TIMOTHY, LETTERS TO
Two inspired letters of the Christian Greek Scriptures addressed to Timothy by the apostle Paul, who identifies himself as the writer in the opening words of each letter. (1Ti 1:1; 2Ti 1:1) The first letter was evidently written from Macedonia. A basis for assigning an approximate date for the composition of this letter is found in the first chapter, verse 3, which reads: “Just as I encouraged you to stay in Ephesus when I was about to go my way into Macedonia, so I do now.” There is no mention of this in the book of Acts, which covers a period from the time of Jesus’ ascension to heaven in 33 C.E. until the second year of Paul’s imprisonment in Rome, about 61 C.E. Accordingly, it seems that it was sometime after his being released that Paul encouraged Timothy to stay in Ephesus, and then Paul apparently departed for Macedonia. This would place the time for the writing of First Timothy between the date of the apostle’s release from his first imprisonment at Rome and his final imprisonment there, or about 61-64 C.E. The second letter was composed at Rome during Paul’s final imprisonment (likely c. 65 C.E.) and not long before his death.—2Ti 1:8, 17; 4:6-9.

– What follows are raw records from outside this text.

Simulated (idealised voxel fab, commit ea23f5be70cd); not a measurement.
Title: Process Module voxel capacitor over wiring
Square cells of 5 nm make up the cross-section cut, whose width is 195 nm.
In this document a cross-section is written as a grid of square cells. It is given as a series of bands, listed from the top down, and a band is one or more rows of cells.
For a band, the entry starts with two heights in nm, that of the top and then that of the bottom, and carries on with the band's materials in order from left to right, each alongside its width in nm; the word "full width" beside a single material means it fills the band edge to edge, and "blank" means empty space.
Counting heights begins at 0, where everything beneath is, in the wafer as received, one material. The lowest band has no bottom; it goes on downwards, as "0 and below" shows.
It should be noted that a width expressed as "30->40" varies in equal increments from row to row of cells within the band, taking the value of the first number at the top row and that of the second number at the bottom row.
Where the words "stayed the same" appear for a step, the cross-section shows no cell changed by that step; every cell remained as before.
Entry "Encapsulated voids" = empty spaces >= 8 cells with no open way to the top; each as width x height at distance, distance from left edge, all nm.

Authenticity. The authenticity of First and Second Timothy is well established. All outstanding ancient catalogs, starting with the Muratorian Fragment of the second century C.E., list both letters as canonical. Most important, these letters are in complete agreement with the rest of the Scriptures and quote from them. They contain quotations from or allusions to Numbers (16:5; 2Ti 2:19), Deuteronomy (19:15; 25:4; 1Ti 5:18, 19), Isaiah (26:13; 2Ti 2:19), and the words of Jesus Christ (Mt 10:10; Lu 10:7; 1Ti 5:18). Noteworthy are the frequent references to faith (1Ti 1:2, 4, 5, 14, 19; 2:7, 15; 3:9, 13; 4:1, 6, 12; 5:8, 12; 6:10-12, 21; 2Ti 1:5, 13; 2:18, 22; 3:8, 10, 15; 4:7), as well as the emphasis on right doctrine (1Ti 1:3, 4; 4:1-3, 6, 7; 6:3, 4, 20, 21; 2Ti 1:13; 3:14, 15; 4:3, 5), conduct (1Ti 2:8-11, 15; 3:2-13; 4:12; 5:1-21; 6:1, 2, 11-14; 2Ti 2:22), prayer (1Ti 2:1, 2, 8; 4:5; 5:5; 2Ti 1:3), and faithful endurance through suffering (2Ti 1:8, 12; 2:3, 8-13).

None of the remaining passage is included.